I took a trip home to Pennsylvania last month (and got trapped by Hurricane Sandy!). My extended stay was the perfect opportunity for my mom and I to go on the hunt for some family graves.
Earlier in the month, my mom had gifted to me a genealogy treasure--a battered metal box containing the Mass cards, flower list, and guest book from my great grandfather's funeral. Finding any information about this particular branch of the family tree is rare. The oldest living person is my maternal grandmother, who seems neither interested in, nor particularly knowledgeable about, our family history. This funeral box was from her father, Martin Hannigan's, funeral. It also contained the deed to the burial plot, and dates of interment for both of Martin's parents1. Jackpot.

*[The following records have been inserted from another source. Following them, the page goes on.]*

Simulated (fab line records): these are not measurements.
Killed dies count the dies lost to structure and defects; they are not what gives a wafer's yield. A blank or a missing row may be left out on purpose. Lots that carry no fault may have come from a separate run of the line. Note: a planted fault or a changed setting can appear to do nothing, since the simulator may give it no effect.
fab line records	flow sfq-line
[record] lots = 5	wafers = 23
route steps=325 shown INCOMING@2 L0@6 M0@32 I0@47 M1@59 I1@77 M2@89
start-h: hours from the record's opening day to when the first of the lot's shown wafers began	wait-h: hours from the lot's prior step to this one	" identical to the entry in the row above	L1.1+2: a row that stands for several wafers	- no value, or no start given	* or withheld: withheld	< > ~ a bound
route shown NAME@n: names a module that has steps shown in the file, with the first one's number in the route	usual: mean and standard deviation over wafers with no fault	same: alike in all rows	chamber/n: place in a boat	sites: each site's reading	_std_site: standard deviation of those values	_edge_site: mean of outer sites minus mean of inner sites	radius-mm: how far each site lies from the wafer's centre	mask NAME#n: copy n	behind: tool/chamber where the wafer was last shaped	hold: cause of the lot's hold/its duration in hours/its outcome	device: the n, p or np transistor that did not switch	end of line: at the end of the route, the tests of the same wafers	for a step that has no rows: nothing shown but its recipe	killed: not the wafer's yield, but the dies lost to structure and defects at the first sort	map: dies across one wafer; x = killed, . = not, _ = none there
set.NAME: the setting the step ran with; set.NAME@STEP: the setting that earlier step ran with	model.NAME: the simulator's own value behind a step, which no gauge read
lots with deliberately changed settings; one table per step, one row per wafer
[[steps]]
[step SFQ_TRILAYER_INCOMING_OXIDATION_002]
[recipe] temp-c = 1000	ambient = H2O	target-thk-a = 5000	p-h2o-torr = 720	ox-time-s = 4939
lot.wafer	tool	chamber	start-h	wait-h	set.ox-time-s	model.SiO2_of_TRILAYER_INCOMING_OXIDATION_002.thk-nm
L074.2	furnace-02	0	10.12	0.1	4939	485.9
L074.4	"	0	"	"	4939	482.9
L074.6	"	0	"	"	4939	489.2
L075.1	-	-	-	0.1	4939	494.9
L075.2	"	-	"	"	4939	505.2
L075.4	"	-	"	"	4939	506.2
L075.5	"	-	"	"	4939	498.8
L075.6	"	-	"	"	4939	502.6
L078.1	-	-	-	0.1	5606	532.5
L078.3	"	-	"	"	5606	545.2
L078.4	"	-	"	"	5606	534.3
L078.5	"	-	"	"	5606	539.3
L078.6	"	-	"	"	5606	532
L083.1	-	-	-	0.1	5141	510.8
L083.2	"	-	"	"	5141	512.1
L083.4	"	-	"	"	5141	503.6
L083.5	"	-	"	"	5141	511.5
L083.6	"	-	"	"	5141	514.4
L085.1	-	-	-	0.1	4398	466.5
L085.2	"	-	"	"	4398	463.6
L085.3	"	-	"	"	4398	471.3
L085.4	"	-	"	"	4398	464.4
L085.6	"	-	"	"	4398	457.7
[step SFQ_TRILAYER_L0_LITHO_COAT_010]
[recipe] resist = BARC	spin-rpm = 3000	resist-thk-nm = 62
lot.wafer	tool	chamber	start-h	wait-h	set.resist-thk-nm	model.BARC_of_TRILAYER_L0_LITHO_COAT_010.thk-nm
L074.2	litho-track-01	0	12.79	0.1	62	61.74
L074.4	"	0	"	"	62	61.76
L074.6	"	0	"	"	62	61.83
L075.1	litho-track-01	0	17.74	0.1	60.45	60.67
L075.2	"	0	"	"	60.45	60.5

Armed with the knowledge that these three family members were buried together at Holy Sepulchre Cemetery in Cheltenham, PA, I told Mom we were going visiting. (Sidebar--how the hell do you say Sepulchre? I have no idea, so I'm going with Holy Sep, as the cemetery staff referred to it). This cemetery is still in use, and the woman working in the office was kind enough to copy the information on our family for us.
This is the headstone for my second great grandmother, Mary Gilbride Hannigan. Her husband, John, and son, Martin, are buried in this plot along with her. Martin evidently chose not to have his father's name added to the tombstone. My grandmother did not add Martin's name either, for reasons unknown to me. She speaks very highly of her father, and he died unfortunately young. Graves without headstones are incredibly sad to me. We have quite a few in our family. I am thinking perhaps I will add Martin's name to the stone. I would like him to be properly remembered.
1Holy Sepulchre Cemetery, Cheltenham, PA, Burial record (1961), Martin Hannigan.